Recipes
Moroccan chicken pastilla
Servings
8 portions
Cooking
80 minutes
Ingredients
- 1 pinch of saffron
- 1/2 tsp black pepper
- 1 tsp turmeric
- 1 tsp ground ginger
- 1 tsp cinnamon
- 1 tsp salt
- 2 red onions, chopped
- 2 tbsp olive oil
- 3 lbs chicken pieces
- 1 bunch of parsley, chopped
- 1 tbsp butter
- 1 cup water
- 6 eggs
- 2 cups blanched and fried almonds
- 3/4 tsp cinnamon (for almond mixture)
- 5 tbsp powdered sugar
- 2 tbsp orange blossom water
- 8 Au Pain Doré Rustic Mini Loaves
- Powdered sugar (for garnish)
- Cinnamon (for garnish)
Preparation
- Preheat the oven to 350°F.
- In a bowl, mix the saffron, pepper, turmeric, ginger, cinnamon, and salt. Set aside.
- In a saucepan, sauté the onions with olive oil.
- Add the chicken, parsley, butter, spice mixture, and water. Cook for 3-5 minutes while stirring.
- Cover the pan and let it cook for about 25 minutes.
- Using a spoon or slotted spoon, remove the chicken from the mixture and place it in a bowl. Set aside.
- In the same pan, add the eggs to the remaining sauce and whisk until the eggs are cooked.
- In a food processor, mix the almonds, cinnamon, powdered sugar, and orange blossom water.
- Shred the chicken.
- Using a serrated knife, cut the top of the bread roll, angling the knife towards the center.
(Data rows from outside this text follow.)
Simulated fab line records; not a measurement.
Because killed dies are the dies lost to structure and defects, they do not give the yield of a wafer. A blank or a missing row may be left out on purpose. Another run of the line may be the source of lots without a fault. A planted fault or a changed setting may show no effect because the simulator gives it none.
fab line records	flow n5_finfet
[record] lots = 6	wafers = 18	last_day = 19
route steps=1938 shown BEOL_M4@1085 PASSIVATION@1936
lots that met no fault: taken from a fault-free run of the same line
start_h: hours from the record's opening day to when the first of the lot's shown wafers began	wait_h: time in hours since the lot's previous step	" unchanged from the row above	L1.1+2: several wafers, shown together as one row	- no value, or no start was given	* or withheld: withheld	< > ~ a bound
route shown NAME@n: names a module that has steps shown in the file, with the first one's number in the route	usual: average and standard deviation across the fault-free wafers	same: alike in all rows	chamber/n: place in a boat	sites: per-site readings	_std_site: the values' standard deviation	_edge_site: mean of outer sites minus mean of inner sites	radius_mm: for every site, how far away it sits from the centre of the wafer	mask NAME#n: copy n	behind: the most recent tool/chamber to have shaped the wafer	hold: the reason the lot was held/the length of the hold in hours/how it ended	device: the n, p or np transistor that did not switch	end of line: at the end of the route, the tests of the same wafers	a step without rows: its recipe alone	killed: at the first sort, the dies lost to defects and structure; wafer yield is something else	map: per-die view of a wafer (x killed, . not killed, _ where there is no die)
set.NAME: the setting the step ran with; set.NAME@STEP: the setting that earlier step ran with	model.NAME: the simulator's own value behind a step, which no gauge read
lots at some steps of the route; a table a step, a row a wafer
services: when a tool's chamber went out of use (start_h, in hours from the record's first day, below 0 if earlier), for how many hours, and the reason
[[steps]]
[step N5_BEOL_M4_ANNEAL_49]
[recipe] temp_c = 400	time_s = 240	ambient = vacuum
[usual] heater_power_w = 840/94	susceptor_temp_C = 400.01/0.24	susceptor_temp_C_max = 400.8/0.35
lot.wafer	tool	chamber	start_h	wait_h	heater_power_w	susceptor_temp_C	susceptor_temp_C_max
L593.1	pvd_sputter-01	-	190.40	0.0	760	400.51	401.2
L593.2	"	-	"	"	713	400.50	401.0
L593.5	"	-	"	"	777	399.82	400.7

- Using the knife or your hands, remove the crumb inside the bread roll.
- In your mini bread roll bowl, place the egg mixture, then the chicken, and finally the almond mixture.
- Place the stuffed rolls on a baking sheet and bake for about 20-30 minutes.
- Decorate your mini bread roll with powdered sugar and cinnamon.